I know many programs use color - (vim, ack, color-ls to name a few) but there are still many cases where you're stuck with black and white.

There are scripts that will color output based on regular expressions (i.e. "make anything that matches 'dog' red") but these must be invoked with pipes - for example: "> cat myfile | color dog red" and this is useless for anything interactive.

What I'm looking for is something that hooks the terminal emulator (or an terminal that actually does this) and colors anything that matches a given regex, independent of the shell or program i'm currently using. If this works with ncurses as well that would be awesome. I have too many monochrome programs and it would be great if I could specify a list of keywords to highlight/color when they appear or are typed.

I use Guake console which probably uses GNOME Terminal, I don't know if GNOME has this feature already.

  • Are you looking for a GUI terminal which you would run under X, or a script/shell which you would invoke in any terminal, for example, over SSH? – Josh Jul 24 '09 at 22:29

Short version is: why, yes, you can pipe output from the shell, like any other program.

From there, you can use whatever you like, like, say

$ bash | sed "$(echo -e "s@dog@\e[31mdog\e[0m@g; s@more here@more here@g;")"

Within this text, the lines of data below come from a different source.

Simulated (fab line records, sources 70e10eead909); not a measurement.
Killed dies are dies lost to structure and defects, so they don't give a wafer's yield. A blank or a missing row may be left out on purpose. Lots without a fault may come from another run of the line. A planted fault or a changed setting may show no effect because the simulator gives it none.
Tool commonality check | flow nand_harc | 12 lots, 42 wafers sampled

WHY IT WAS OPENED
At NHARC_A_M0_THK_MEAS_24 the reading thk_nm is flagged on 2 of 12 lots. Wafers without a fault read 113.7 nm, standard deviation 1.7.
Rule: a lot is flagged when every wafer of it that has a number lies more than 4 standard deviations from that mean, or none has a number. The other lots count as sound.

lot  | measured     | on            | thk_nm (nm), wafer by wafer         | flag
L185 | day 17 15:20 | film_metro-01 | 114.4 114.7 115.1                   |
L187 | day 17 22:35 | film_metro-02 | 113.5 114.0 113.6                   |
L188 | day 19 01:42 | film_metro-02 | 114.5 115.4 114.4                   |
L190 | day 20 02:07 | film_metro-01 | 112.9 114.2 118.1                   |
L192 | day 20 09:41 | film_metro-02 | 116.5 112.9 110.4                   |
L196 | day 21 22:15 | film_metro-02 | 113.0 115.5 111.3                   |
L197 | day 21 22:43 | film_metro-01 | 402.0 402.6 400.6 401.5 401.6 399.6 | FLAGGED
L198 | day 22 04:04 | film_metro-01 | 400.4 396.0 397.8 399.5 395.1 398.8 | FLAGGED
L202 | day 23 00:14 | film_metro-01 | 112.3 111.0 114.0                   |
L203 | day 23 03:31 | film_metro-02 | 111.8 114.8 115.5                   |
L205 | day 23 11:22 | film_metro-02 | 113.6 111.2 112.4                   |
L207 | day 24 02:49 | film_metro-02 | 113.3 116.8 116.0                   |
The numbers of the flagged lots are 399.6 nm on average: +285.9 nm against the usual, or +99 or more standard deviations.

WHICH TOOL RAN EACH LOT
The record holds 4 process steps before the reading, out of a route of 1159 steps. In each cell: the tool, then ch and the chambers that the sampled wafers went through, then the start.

Thought I'd add my 'rainbow'. Enjoy:

for((b=0;$b<8;b++)); do echo -ne "\e[4${b}m4$b : "; \
  for((f=0;$f<8;f++)); do echo -ne "\e[3${f}m3${f}"; done; echo -e "\e[0m"; done

I'm still looking for a linux terminal emulator with this feature, but for those reading this who are on macOS X:

  • Get iTerm2 (you'll want this anyway if you're doing lots of command line work on OS X), go to "Settings > Profiles > Advanced" and then click "Edit" under "Triggers". There you can add a trigger with a regular expression like ^.*\[ERROR\].*$ and set the action to "Highlight text" and the parameter to something like "Red foreground".
  • This is exactly what I'm looking for but on Linux. :/ – DGM Dec 5 '16 at 13:35

I do not have a solution but I have thought about how this kind of program should function. What you are asking is not straightforward.

For example, assume your regular expression is simple "flower". 1. If the terminal output is "f" "lower" we should perform the coloring. Or using an editor we first type "lower" and then go to the beginning of the word and type "f". 2. If the terminal output is "flower" we should cancel the already performed coloring. 3. If the output is slow, say five second delay between all the characters in "flower", we should not annoyingly stop the output, and should be able to immediately perform the coloring.

Either the functionality should be very tightly coupled with the terminal program (like you suggest), checking if any of the specified regular expressions matches the current line and then do the coloring. Or to make it more useful, we could use a program (little bit like /usr/bin/script) that acts like terminal device and keeps track of the screen output, for which it needs to know the terminal behavior very well; in this case we should also be able to redisplay the characters with different color (perform coloring and cancel already performed coloring).

You provide nice little programming idea...


I'm pretty sure KDE Konsole (at least the KDE3 version) could do this, however I don't see the support in KDE4.

You can do something with grep like this:

grep -C 99999 --color <whatever>

This should highlight matches but have so much context as to be the whole file.


There are probably better solutions than this, but you may be able to work something simple out with expect: http://expect.nist.gov/. There are expect libraries available for many other programming/scripting languages if you would rather avoid TCL.

In general, TCL is used for automating interactive programs, but it is possible to make them interactive as well.

I'd give you some code to start with but I haven't used it in quite a while myself.


urxvt with the matcher plugin has this feature, for example if you want to change the foreground of strings that look like movie ip addresses (4x3 digits with dots in between) you can have the following in your .Xdefaults:

URxvt.perl-ext-common: default,matcher
URxvt.matcher.pattern.1: ([0-9]{1,3}[.]){3}([0-9]{1,3})
URxvt.matcher.rend.1: fg7

and it will make that happen. You will need to add more things to it but it works.